PAGE ONE

Backyard Bonanza:Tax Breaks SpurAlpaca Market

CPAs Help Farmers
Who Make Zilch on Fur;
The Latest Beast Bubble?

By IANTHE JEANNE DUGAN
April 5, 2007;PageA1

CALLICOON, N.Y. -- Here in the foothills of the Catskills, a herd of sheeplike creatures with long necks and giant eyes stride timidly around Rob Bruce's backyard.

Mr. Bruce had never heard of an alpaca until a few years ago. Now the 54-year-old Manhattan television stage manager tends to about 50 of them at his country home on weekends. "They're living art," he says.

He is particularly reverential this time of year. These slender cousins of the llama don't give milk. In the U.S. people don't eat their meat. While their fleece is gaining popularity, farmers in the U.S. make little money on it. But these ruminants yield something even richer: steep tax cuts.

"What can't I write off?" Mr. Bruce says. "I write off food, water, fences, the guy who cuts the lawn." He even wrote off a new extension on his home, where he will hold alpaca seminars.

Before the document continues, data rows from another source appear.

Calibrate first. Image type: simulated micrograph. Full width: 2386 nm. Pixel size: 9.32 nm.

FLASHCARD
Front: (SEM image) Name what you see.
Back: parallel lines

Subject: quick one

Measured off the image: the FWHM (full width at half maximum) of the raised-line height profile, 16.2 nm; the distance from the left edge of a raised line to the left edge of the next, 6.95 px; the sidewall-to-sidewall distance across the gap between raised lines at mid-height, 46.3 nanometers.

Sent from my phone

Two decades after arriving from South America, alpacas have suddenly become the investment animal of choice by a subculture of doctors, lawyers and other unlikely farmers lured in large part by new tax breaks.

In May 2003, Congress passed the Jobs and Growth Tax Relief Reconciliation Act to spur the economy. Among other things, it allows small-business owners to write off 100% of newly acquired assets in the first year, rather than depreciate them over several years. The maximum write-off for those assets quadrupled to $100,000 and rises with inflation.

The sweetened benefits apply to alpacas being raised for profit. That helps explain why the number of alpaca farmers has roughly doubled to more than 4,200 since 2002, according to the Alpaca Owners & Breeders Association. With more than 100,000 alpacas among them, the owners network at hundreds of auctions and shows around the country. While the average price of an alpaca is about $20,000, and rises about 5% a year, some vaunted animals have sold for more than $500,000 during the past two years.

Gaining Popularity

Before the new tax rule kicked in, alpacas already were gaining popularity prodded by television ads touting the animals as a ticket out of the city rat-race. Unlike horses or cows, alpacas are relatively low-maintenance, costing a modest $300 a year apiece to keep. They don't take up much room either. Between two and eight animals can live in a 1-acre backyard. Many owners believe that alpaca fleece -- used by Marc Jacobs and other big designers -- will someday yield profits.

The tax change kicked the trend into high gear. Several experts are spreading alpaca tax advice in books and online. "Tax law is certainly working to keep the alpaca industry growing!" according to an online article by Susan Post, an Iowa accountant who says she relies on alpaca farmers for 20% of her business. A free download of her book, "The Tax Impact of Investing in Alpacas," is available online.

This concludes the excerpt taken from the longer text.